The House of Saud, rulers of that desert kingdom, is not a government. It’s a gang that survives by bullying its neighbors and jerking around its so-called Western allies by weaponizing the vast oil reserves upon which it perches.
The family offers a face of religious piety. But Saudi Arabia is among the most bigoted, misogynistic human rights violators on the face of the Earth. Silencing critics is a Saudi art form.
This outburst isn’t coming to you from an armchair pundit writing from CliffsNotes.
Before joining The Post nearly 30 years ago, I was with the U.S. Treasury Department, where I saw Saudis throwing their weight around, threatening to hold up millions of dollars in assistance to poor countries if the Palestinian Liberation Organization didn’t get a seat at annual World Bank meetings.
Further insight was gained as a commercial banker with a portfolio that included Saudi financial interests.
I have been on the streets of Riyadh and Jiddah and in business meetings at Saudi financial institutions. In a country where alcohol is banned, the best Scotch I ever tasted was in the Riyadh home of a Saudi acquaintance once based in Washington.
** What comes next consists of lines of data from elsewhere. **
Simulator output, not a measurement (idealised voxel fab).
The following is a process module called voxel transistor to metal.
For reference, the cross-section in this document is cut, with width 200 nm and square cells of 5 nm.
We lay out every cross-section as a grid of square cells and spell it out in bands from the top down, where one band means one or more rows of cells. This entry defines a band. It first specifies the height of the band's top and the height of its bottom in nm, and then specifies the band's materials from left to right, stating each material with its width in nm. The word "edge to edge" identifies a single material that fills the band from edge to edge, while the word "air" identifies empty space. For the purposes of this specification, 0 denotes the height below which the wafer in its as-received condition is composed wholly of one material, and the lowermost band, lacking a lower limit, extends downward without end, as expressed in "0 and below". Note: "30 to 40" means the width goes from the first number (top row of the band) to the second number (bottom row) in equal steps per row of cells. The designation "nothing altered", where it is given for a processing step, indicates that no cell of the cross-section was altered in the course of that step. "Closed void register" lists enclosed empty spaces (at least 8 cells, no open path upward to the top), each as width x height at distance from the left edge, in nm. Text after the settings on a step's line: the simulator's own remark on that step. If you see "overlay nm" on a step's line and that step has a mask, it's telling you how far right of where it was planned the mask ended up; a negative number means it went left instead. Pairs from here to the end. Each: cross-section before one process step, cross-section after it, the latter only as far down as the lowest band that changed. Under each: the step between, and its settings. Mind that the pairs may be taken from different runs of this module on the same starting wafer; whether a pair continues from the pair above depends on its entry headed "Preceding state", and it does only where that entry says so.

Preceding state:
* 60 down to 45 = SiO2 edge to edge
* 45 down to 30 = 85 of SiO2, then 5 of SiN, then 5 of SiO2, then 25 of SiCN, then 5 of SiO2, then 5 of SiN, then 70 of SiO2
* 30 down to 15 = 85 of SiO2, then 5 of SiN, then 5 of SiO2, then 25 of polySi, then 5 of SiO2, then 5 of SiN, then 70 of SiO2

They stuck it to us with their oil embargo in 1973. They thumbed their noses at President George W. Bush in 2008 when he appealed to them to bring down prices. They brazenly pumped up oil production in 2015 to make prices fall, keep market share and undermine U.S. shale-oil development.
Our good buddy?
There is nothing to suggest that to Saudi Arabia the United States is anything more than a good international customer and useful bodyguard against aggression by its archrival, Iran.
Yes, the United States is now an oil exporter. But Saudi Arabia is still second only to Canada as a top source of petroleum products to the United States. We imported $18 billion in fuels from the kingdom last year. In all, the United States imported $18.9 billion in Saudi goods, up 11.6 percent from 2016 when President Trump was elected. To Saudi Arabia, America is the soul-stirring sound of ka-ching.
In the feud between the two Islamic nations, the Saudi monarchy has managed to firmly enlist the United States on the Sunni side of a Muslim divide that takes in that country and other small Gulf kingdoms. Saudi royals’ greatest fear is a theocratic Iran leading the Shiite Muslim world in a struggle to dominate Islam. The ruthless Saudi Crown Prince Mohammed bin Salman and his family need Trump to stifle Iran at every turn.
Toward that end, we delivered the goods, loading up the Saudis with firepower galore. They then used those weapons with abandon in neighboring Yemen.
Today, Yemen’s shell-stricken capital, Sanaa, is not the city I saw in the 1980s during my call on financial institutions.
The sad fact is that the Saudi-led coalition fighting in Yemen’s civil war couldn’t have taken out markets, weddings and a school bus carrying kids without the help of U.S.-made bombs.
The Saudis aren’t worried about a cutoff of U.S. aid. The 33-year-old crown prince and his 82-year-old pop, King Salman, play Trump and his son-in-law, Jared Kushner, like drums. Trump’s visit to Saudi Arabia helped do the trick.
The royal court recognizes that Trump is an emotionally needy narcissist. So it blared the trumpets, boomed the cannons and flew fighter jets trailed by red, white and blue over Trump’s head after he disembarked onto Saudi soil.
The Saudis couldn’t remain where they are on the world stage, however, without rhetorical cover from the Trump administration.
I reread the July speech of Vice President Pence, the Trump administration’s point man on religious freedom, before the Ministerial to Advance Religious Freedom conference in Washington. Positioning America as a “nation of faith” that stands for religious freedom, Pence called out by name North Korea, Russia, Iran and the Islamic State as depraved persecutors of religion. Pence, however, uttered not a word about Saudi Arabia.
Pence knows that Saudi-financed religious schools operate freely in the United States. He also knows there is not one church or synagogue in the kingdom, and that criticizing Islam or the royal family there may be the last thing you do.
Ah, but Pence and Trump avert their gaze. For big bucks, they will kiss Saudi backsides.
“What good does that do us?” Trump said Thursday, when asked if he would consider blocking billions in U.S. arms sales to the Saudis over Khashoggi’s disappearance. “That would not be acceptable to me.”
Jamal Khashoggi is to be publicly weeped and wailed about. But in the Saudi-Trump grand view, our courageous colleague is just an annoying and complicating blip on the screen.